CROYDON IN CRISIS: At public expense (again), Mayor Perry deploys the council’s top lawyer to try to shut down reporting of his £50,000 pay-off to departing chief executive Katherine Kerswell. By STEVEN DOWNES

Delusional: Mayor Jason Perry’s £50,000 pay-off to departing CEO Katherine Kerswell brings her to close half-a-million in exit settlements in her career

“When’s a pay-off not a pay-off?” a more than slightly peeved Katharine Street source told Inside Croydon last night, as the news that Katherine Kerswell had resigned her job as the borough’s chief executive began to be fully absorbed.

“When it’s 50 grand of Council Tax-payers’ money,” they said.

After heaping crisis upon crisis on the people of Croydon in a disastrous three-and-a-half years in charge as the borough’s first elected Mayor, Tory Jason Perry’s only priority yesterday was a belated attempt at news management, and to save his own political career.

As Inside Croydon was again first to break the big news coming out of Fisher’s Folly, the push-back was repeated and obvious: “It’s not a pay-off,” more than one Conservative source tried to claim, unconvincingly.

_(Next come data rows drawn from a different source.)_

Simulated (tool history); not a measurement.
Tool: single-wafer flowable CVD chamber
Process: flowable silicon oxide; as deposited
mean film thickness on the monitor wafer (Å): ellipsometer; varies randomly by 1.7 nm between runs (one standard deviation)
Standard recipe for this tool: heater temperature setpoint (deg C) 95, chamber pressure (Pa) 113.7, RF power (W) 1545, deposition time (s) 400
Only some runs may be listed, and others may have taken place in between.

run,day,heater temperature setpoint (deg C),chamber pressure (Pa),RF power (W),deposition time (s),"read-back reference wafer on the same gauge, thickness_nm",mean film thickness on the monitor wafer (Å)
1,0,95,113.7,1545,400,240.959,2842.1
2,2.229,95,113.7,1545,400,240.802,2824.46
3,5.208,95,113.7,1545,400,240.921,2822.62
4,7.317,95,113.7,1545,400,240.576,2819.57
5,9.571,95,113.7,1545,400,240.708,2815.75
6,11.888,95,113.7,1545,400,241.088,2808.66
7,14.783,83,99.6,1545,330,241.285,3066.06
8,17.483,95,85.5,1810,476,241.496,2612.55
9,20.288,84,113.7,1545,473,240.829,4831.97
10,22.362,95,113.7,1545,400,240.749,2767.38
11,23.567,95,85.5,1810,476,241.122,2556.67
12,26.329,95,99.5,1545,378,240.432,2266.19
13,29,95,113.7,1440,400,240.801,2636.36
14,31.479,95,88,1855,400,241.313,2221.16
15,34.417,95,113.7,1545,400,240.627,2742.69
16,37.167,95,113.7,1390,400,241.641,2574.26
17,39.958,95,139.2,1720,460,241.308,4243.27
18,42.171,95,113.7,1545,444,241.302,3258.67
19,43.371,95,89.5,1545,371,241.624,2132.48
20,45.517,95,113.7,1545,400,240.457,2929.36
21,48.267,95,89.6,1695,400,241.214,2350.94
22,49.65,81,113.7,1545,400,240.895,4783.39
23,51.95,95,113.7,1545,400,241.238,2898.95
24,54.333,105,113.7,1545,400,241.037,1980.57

Late on Friday, Perry (and probably Kerswell, too, in one last act of cover-up and duplicity paid for by the public), deployed the Borough Solicitor, the hapless Stephen Lawrence-Orumwense, who sent a sniffy email to Inside Croydon Towers.

“The suggestions that the chief executive Katherine Kerswell is receiving a substantial pay-off, comparable to the payments to Jo Negrini, is simply false and misleading,” Lawrence-Orumwense wrote.

Croydon’s director of legal services and monitoring officer, himself a Kerswell appointee, wanted Inside Croydon to remove or amend our reports of Kerswell’s scrambled exit, helped on her way by what we now understand to be around £50,000 of public cash.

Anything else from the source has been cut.